The Bengals postgame locker room steamed with the frustration of leaving too many men on base and hissed with the anger of wasting a well-pitched game from its fast improving defense in front of a sold-out house at Paul Brown Stadium.

Seeing running back Bernard Scott on crutches, apparently done for the year with a torn ACL, didn't help ease the sheer sickening sense of a wasted Sunday afternoon.

"We should have had this one," defensive tackle Domata Peko said. "You could feel it in the locker room after the game. Tempers were flaring. Guys were mad. That's different than years before. Nobody wants to lose around here. That's going to carry us through."

Dolphins 17, Bengals 13. And those 13 points ate at head coach Marvin Lewis after his defense kept giving the ball back. The Bengals bad on third down? The Dolphins were 4-for-13.

"We let a good opportunity get away from us today; there is no doubt in my mind about that," Lewis said. "We've got to score more points than that to win the game."

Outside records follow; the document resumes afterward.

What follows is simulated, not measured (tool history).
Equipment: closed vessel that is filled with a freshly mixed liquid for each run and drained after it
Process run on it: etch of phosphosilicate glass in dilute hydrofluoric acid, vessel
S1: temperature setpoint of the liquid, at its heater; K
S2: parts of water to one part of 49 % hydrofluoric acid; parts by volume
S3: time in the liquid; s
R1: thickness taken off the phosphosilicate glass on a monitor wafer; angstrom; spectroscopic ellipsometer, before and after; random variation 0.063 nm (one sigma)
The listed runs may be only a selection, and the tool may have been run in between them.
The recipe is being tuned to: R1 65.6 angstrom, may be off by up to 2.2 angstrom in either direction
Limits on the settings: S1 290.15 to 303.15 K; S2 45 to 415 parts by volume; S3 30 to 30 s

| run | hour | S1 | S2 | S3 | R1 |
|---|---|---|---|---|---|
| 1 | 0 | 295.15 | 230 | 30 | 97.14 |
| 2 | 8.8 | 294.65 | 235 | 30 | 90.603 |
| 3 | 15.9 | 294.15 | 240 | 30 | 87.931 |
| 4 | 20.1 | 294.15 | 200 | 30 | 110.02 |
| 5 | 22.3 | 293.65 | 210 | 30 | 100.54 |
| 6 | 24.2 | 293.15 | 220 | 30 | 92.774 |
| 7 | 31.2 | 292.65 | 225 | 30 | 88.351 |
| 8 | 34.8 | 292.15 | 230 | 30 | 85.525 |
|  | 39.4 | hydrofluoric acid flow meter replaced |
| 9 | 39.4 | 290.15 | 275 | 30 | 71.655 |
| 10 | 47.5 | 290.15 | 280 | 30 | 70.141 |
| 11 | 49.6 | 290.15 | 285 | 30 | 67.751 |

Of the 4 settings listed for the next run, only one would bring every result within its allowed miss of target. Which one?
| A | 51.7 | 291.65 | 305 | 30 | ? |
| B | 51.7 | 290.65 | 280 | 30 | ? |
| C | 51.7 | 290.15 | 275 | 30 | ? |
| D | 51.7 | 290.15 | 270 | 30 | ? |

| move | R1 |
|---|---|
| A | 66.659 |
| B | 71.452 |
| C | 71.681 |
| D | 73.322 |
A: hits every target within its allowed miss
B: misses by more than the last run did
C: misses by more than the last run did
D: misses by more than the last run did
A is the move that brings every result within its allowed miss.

An AFC game. An AFC game at home. An AFC game at home against a rookie quarterback. An AFC game at home against a rookie quarterback with a losing record. These are the games the Bengals won last year to go to the playoffs when they went 5-1 against teams that came into the game with losing records.

"He's exactly right just because the way this league is run, you really have to go out and win every single game, especially if it's an AFC opponent and if it's a home game," said kicker Mike Nugent. "Losing to the AFC at home is a tough one and—I can only speak on a personal note—you've got to do everything you can because every point counts."

How about winning a game where the defense gives up less than two yards per rush, gets two sacks, and holds the two starting wide receivers to six catches for 108 yards?

A good opportunity?

Thanks to the defense, points were at a premium. It had some lapses, but the Bengals defense played well enough to win this thing going away. In the first quarter they forced a red-zone turnover, in the second quarter they stoned the Dolphins on third-and-one and fourth-one, and in the fourth quarter they got the ball back three times with the score at 17-13.

And for the second straight game the Bengals got a sack on the first series with right end Michael Johnson tying tackle Geno Atkins for the team sack lead with five. He held it until late in the third quarter when Atkins's huge sack pushed the Dolphins out of field-goal range when it was 17-6 and gave the Bengals hope.

A week after drilling Jacksonville running back Maurice Jones-Drew for 38 yards on 13 carries, the Bengals held Miami's Reggie Bush to 48 yards on 19 carries. They gave him a 13-yard touchdown run that was ugly, but that was all.

"He doesn't really like contact. We wanted to rally and get to the ball," said rookie WILL backer Vontaze Burfict.

Lewis showed his confidence when he sent out Nugent to try a 41-yard field goal with 3:05 left in the game that would only cut the Miami lead to one.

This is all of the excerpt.